Plight of Children Cited : Suit Seeks Emergency Shelters for Families
A class-action lawsuit was filed Thursday in Los Angeles Superior Court to force the state Department of Social Services to provide emergency shelter to homeless families who live in abandoned cars and other undesirable places.
The suit, filed by lawyers for several public-interest agencies, contends that county officials in California, acting as agents for the state agency, provide emergency shelter only to children believed to be abused, neglected or endangered.
In January, authorities spent about $231,000 statewide in more than 600 emergency cases involving abused children. The suit, set to be heard May 12, says homeless children also are endangered and they and their parents should qualify for state assistance.
The plight that befell Barbara Davila last year is typical of what happens to homeless families in California, attorneys said.
Davila, 49, who cares for two of her own small children and two grandchildren, erroneously had her welfare checks cut off for about six months last year and, as a result, lost her Lincoln Heights home, her lawyers said.
“I lost my furniture, I lost my house,” she sobbed at a Los Angeles news conference announcing the suit. “We lived in a car in alleys, sleeping in streets . . . wherever we could. We went to get emergency aid, but they said they couldn’t help me.”
Her lawyers said the state should not have turned down Davila, who eventually got another home in the Cypress Park section of Northeast Los Angeles. As a rule, homeless families are refused state help unless they are willing to put their children in foster homes or emergency shelters.

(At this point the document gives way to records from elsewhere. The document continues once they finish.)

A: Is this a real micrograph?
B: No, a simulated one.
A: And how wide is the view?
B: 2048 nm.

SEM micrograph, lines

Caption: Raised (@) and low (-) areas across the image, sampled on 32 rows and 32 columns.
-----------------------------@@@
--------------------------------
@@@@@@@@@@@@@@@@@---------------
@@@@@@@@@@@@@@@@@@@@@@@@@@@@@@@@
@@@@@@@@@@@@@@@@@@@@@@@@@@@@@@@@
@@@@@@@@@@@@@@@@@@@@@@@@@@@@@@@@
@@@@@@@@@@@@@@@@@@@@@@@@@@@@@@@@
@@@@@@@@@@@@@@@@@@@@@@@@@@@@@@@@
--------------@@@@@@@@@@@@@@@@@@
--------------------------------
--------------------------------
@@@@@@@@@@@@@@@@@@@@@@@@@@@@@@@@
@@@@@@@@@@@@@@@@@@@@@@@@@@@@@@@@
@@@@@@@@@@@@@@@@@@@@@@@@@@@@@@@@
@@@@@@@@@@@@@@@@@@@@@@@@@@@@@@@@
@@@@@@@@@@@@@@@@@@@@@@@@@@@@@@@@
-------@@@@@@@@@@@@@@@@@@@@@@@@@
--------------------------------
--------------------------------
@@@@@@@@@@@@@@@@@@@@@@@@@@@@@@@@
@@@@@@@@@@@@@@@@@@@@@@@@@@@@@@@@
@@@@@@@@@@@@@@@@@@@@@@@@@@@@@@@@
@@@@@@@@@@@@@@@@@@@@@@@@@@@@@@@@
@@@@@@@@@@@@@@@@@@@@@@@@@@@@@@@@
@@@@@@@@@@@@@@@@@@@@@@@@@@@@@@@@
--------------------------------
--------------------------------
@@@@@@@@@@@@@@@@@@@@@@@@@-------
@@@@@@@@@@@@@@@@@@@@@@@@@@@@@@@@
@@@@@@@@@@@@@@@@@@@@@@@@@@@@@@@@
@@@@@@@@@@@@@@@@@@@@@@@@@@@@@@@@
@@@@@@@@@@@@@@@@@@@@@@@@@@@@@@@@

“The whole purpose of child welfare services is to keep families together and they (state officials) are doing just the opposite,” said Melinda Bird, an attorney with the Western Center on Law and Poverty in Los Angeles.
Some homeless parents, desperate to obtain adequate care for their children, have agreed to temporarily place their children in emergency shelter in places such as Los Angeles County’s MacLaren Hall in El Monte, where it may cost authorities as much as $140 a night to house a child.
“The state could put the whole family up in the Bonaventure for that,” Bird said. “They could stay in a Motel 6 for $30 to $40 a night.”
Bird and other attorneys who participated in filing the suit said that there are several options available to shelter homeless families, including the use of vouchers at local motels.
There are an estimated 500,000 homeless people in California, but the attorneys said Thursday that it is difficult to accurately pinpoint the number of homeless families in the state.
Nancy Berlin, shelter project director of Las Familias del Pueblo community center in Los Angeles, said there may be as many as 10,000 homeless families in Los Angeles County alone. She pointed out that most of them are longtime residents of this area.
A spokeswoman for Linda McMahon, director of the state Department of Social Services, declined to comment on the suit.